The site, like the other was a travel journal, of the bike culture in Melbourne. Once I departed to travel North America, I took people on that journey with me, even if the site was infrequently updated and you definitely could not buy anything.   The audience and appetite for 'fixies' grew globally when I made it back to Melbourne in early 2006.   After a year on two wheels, working in Vancouver, San Francisco, New York, London (again) and Berlin, delivering parcels, taking photos, racing events and making friends - I started sourcing 'track bikes' from wherever I could find them in Australia, shipping them to new homes around the globe.    The sourcing and selling of bikes opened me up to a huge network of people around the globe, and curating custom builds and photographing them was at the core of fyxo content around this time.     
 
Around the same time, I put a flyer up on my website for some events.  'The St Francis Fun Ride',  'C.O.P' and then 'Melburn Roobaix'.   I plastered the flyer in every bike shop and cafe that would allow and had an amazing response of 100 to that first Roobaix.    As we basked in the afternoon light of Brunswick Velodrome, I kept getting asked, 'When is the next one?!  You've got to do that again.'
 
Roobaix rolled around as an annual affair, doubling in field size each time until we capped the field in 2011, which was around the time Melodie quit her role with Cisco Systems to work full-time on this 'expensive hobby' of buying and selling bikes, taking photos, telling stories, hosting events and selling the odd T-shirt online.    

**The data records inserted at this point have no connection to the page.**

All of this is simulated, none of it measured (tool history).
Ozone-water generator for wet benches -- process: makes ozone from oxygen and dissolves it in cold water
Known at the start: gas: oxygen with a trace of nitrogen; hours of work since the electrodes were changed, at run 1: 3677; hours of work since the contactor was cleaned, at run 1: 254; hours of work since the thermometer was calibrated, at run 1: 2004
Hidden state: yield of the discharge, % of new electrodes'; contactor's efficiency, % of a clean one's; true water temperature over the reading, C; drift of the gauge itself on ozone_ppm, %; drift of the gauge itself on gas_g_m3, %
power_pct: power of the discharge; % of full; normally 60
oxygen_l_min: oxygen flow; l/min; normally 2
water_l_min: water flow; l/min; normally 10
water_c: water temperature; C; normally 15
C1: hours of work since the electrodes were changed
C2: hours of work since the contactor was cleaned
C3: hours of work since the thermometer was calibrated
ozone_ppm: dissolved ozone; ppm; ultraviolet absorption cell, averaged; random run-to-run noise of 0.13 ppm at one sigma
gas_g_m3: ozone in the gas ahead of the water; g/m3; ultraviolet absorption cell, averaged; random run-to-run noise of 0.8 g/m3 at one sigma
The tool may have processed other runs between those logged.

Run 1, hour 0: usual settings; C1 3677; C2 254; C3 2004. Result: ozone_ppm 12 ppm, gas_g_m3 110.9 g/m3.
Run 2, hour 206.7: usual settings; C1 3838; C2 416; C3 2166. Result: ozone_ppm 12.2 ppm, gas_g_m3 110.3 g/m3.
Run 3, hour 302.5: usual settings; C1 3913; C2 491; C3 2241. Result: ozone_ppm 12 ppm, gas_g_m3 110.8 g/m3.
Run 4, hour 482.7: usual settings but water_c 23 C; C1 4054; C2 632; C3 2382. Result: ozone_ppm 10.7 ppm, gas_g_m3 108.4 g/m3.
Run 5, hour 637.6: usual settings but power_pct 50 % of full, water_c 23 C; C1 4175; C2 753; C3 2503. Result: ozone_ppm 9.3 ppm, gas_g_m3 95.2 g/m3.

FULL DISCLOSURE:  Melburn Roobaix (and FYXO) IS what it is today because of Melodie, my wife and partner in life.  
 
Since 'The Boss' came on board, our product line grew to include lights, bidons, bags and apparel but above all - excellent customer service.    It will come as no surprise that in a previous life, Melodie worked in retail, quickly rose through the ranks and won Rookie (Store Manager) of the Year across 500 stores in Canada and other management accolades.    
 
We have developed and launched a line of awesome Merino staples, expanded our range of Ardent MTB trail shorts., and are excited to bring you the 'best bike party' of the year for the 16th time in June 2023.
 
Thanks for your support, no matter what point of the ride you've started to follow FYXO.